Wednesday, September 3, 2008

Sunday, September 7, 2008


Marriage—The Domestic Church

The Church teaches this about marriage and the family:

Christ chose to be born and grow up in the bosom of the holy family of Joseph and Mary. The Church is nothing other than "the family of God." From the beginning, the core of the Church was often constituted by those who had become believers "together with all [their] household." When they were converted, they desired that "their whole household" should also be saved. These families who became believers were islands of Christian life in an unbelieving world. (1655)*

In our own time, in a world often alien and even hostile to faith, believing families are of primary importance as centers of living, radiant faith. For this reason the Second Vatican Council, using an ancient expression, calls the family the Ecclesia domestica (domestic Church). (1656)


The first centuries of the Church were marked by families who lived the Faith. They were true disciples of Christ. Although they encountered problems living in pagan societies, they were notable examples to others who encountered them. These Christian families were true lights to the world; they were a leaven in their communities. By their faith and perseverance, they changed the world. Many of the values, with which we grew up, can be traced to Christ's moral teaching that the first Christian families lived each day.

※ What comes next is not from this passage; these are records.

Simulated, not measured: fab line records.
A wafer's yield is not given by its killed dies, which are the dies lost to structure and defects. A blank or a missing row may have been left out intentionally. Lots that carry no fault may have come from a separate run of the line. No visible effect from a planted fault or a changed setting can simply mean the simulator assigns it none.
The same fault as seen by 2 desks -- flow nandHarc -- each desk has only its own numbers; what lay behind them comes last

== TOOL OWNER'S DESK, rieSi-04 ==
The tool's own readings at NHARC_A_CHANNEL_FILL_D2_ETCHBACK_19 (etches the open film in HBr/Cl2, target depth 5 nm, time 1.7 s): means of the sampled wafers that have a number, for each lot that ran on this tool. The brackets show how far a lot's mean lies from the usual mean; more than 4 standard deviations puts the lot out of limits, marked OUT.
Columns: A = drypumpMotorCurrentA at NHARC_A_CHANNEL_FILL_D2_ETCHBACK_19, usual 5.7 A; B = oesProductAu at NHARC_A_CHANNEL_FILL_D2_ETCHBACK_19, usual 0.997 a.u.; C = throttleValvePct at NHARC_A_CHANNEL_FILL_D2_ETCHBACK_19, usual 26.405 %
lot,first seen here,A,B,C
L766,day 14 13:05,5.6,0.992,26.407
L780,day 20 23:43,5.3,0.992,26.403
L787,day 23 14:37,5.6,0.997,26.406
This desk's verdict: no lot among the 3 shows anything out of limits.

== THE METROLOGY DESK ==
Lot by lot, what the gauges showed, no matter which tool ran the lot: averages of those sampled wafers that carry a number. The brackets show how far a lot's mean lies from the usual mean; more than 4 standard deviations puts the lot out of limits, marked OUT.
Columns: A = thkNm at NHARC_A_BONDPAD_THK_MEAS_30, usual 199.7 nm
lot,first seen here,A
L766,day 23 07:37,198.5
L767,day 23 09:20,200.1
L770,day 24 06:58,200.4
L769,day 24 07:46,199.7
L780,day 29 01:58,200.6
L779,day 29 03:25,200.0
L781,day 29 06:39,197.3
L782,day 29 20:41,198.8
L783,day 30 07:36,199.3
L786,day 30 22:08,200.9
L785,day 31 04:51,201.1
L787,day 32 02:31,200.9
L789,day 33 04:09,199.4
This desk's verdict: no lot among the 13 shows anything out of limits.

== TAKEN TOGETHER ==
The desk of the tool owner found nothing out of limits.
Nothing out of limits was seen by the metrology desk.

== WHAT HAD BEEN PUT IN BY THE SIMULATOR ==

The domestic Church begins with married couples. Their marital love has God's love as its source and therefore grows outward. When they are given the gift of children, they become a family capable of the same life as the first Christian families.

It is here that the father of the family, the mother, children, and all members of the family exercise the priesthood of the baptized in a privileged way "by the reception of the sacraments, prayer and thanksgiving, the witness of a holy life, and self-denial and active charity."

Thus the home is the first school of Christian life and "a school for human enrichment." Here one learns endurance and the joy of work, fraternal love, generous—even repeated—forgiveness, and above all divine worship in prayer and the offering of one's life. (1657)


True Christian families today are a light to the world which needs them very much.

Fr. Stanley



*Note: Numbers in brackets refer to the numbers assigned to paragraphs of The Catechism of the Catholic Church.